Queensland man who buried wife’s body 18 years ago found not guilty of her murder
Riggs has been convicted of interfering with a corpse but maintains innocence over murder. (ABC News)
‘Oh crikey, if they find her bones’: Dispute over escorts led to wife’s death, court told
A man accused of murdering his wife in Redcliffe, north of Brisbane, nearly 18 years ago has been acquitted of the crime and instead found guilty of the lesser charge of manslaughter by a Supreme Court jury.
Edmund Ian Riggs admitted at the beginning of his trial to burying his wife Patricia Anne Riggs’ remains in 2001 but denied it was murder.
The 34-year-old mother of four went missing in September 2001.
Her partial skeleton was uncovered 15 years later by the new owner of the family home while he was building a retaining wall.
Riggs had continuously lied to family and police about his wife’s disappearance until the first day of his Supreme Court trial last week when he pleaded guilty to interfering with a corpse.
The 60-year-old took the stand at the end of the trial and told jurors he pushed his wife during a heated argument over sex workers after she spat on his face.
He claimed she fell, hit her head on a bedpost, began convulsing on the floor and died within seconds.
Riggs said he panicked and wrapped his wife up in bedding, put her in the boot of their car and drove to bushland near Caboolture where he buried her body in a shallow, unmarked grave while their children were sleeping.
He said he returned years later and moved part of her skeleton because he saw heavy machinery in the area and was worried her body would be found.
Ms Riggs was then buried behind a shed on the Margate property.
Riggs claimed he lied for years because he was afraid of being sent to jail and leaving their children parentless.

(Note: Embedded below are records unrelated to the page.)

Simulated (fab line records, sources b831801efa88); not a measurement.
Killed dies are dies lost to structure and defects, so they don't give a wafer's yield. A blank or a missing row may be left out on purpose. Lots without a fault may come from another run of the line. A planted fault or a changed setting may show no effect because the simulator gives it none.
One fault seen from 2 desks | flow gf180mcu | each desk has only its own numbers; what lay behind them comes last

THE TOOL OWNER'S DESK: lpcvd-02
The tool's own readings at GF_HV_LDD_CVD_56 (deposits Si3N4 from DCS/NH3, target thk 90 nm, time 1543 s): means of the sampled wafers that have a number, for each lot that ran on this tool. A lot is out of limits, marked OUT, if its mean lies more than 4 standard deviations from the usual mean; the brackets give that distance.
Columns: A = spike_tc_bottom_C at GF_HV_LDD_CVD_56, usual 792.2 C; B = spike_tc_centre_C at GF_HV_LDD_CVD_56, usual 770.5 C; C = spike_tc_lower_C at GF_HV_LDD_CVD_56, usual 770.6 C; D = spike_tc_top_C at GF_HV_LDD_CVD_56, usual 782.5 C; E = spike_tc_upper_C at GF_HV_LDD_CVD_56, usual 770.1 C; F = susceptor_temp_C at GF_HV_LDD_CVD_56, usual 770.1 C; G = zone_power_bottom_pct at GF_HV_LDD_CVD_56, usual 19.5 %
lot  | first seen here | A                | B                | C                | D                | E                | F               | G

In his closing address, prosecutor Todd Fuller told jurors that Riggs was a calculated, manipulative liar who did not want anyone to know the true cause of his wife’s death.
Defence counsel Lars Falcongreen said it was a “terrible thing” for his client to bury his wife’s body and lie about it, but it did not make him guilty of murder.
Mr Falcongreen asked the jury to consider accidental death or manslaughter.
It took jurors almost a day to reach their unanimous verdict.